This coming year will test firms and advisors, said Ian Russell, CEO of IIAC, at the Empire Club of Canada luncheon today in Toronto.

As the Canadian economy gets back on its feet, he adds, more investors will jump back into markets. In fact, many people see 2014 as the year to get back in the game, so be ready to help with their transitions.

Due to client eagerness, many advisory-firm CEOs across the country (48%) expect profits to rise in 2014, finds a recent IIAC study. Most expect clients to change their portfolios and reduce their cash holdings (63%). Additionally, firms have cut costs and added scale to help boost performance.

The main problem is many companies, especially smaller dealers, will also need to invest in technology in 2014 to meet tough regulatory changes, such as CRM and disclosure reforms. The study finds the majority of industry CEOs (84%) say regulatory pressures and costs will weigh on 2014 growth.

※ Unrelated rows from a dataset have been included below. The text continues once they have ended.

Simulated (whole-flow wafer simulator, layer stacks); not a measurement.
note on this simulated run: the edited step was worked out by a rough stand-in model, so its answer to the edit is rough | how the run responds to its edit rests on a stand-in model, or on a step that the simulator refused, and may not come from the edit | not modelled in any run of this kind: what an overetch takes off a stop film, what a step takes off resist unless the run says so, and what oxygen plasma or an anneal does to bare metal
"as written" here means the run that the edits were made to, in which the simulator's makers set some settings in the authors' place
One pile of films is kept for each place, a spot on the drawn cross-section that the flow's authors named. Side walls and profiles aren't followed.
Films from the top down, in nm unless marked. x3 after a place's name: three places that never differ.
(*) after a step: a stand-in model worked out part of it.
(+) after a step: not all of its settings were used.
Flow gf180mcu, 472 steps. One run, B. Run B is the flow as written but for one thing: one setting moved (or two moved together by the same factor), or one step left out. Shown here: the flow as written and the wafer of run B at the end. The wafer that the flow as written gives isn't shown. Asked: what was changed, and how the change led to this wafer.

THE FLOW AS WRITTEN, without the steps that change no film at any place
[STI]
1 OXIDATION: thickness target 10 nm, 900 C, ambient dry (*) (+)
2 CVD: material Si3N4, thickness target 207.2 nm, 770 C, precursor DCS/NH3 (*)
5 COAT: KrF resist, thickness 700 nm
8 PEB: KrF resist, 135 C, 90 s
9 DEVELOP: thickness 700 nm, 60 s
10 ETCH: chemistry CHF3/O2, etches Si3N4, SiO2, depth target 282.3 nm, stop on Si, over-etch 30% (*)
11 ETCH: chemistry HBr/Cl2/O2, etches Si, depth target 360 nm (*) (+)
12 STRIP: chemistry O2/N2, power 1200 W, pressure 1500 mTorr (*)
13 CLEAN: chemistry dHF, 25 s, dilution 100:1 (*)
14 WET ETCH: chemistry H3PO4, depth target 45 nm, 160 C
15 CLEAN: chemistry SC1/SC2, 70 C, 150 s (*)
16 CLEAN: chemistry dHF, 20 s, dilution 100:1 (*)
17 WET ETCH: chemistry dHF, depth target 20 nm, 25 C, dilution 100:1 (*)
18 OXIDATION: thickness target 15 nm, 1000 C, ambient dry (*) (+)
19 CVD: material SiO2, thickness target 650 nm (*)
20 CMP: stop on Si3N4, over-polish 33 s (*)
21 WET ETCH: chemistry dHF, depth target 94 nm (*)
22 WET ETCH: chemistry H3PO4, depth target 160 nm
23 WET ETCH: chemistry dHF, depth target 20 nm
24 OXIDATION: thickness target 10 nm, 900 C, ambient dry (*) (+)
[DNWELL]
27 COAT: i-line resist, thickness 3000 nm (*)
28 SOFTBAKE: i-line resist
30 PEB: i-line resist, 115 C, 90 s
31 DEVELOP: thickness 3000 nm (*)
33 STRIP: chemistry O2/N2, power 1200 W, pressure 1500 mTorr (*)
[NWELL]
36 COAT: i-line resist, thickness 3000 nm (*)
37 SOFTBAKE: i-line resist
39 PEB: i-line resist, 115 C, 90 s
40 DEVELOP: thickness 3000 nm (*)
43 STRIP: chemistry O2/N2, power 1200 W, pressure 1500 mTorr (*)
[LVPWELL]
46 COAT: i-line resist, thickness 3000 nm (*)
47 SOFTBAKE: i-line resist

“The industry will increasingly be looking for clear justification [of] any new rules,” says Russell, who predicts any changes that discourage small business investment and undermine industry growth won’t be welcomed. Last year alone, 13 dealers resigned from IIROC due to overly stringent regulation, he adds.

Read: What’s up in the boutique sector?

Nonetheless, more than half of CEOs (52%) plan to hire more staff, and few firms (10%) plan to acquire new business. They’ll instead focus on boosting services and on business investment since much financial industry consolidation has already taken place.


“This will be a make-or-break year for many firms,” says Russell. “In 2013, we saw that investors trust their advisors” and we need to continue to offer them investment choices and opportunities.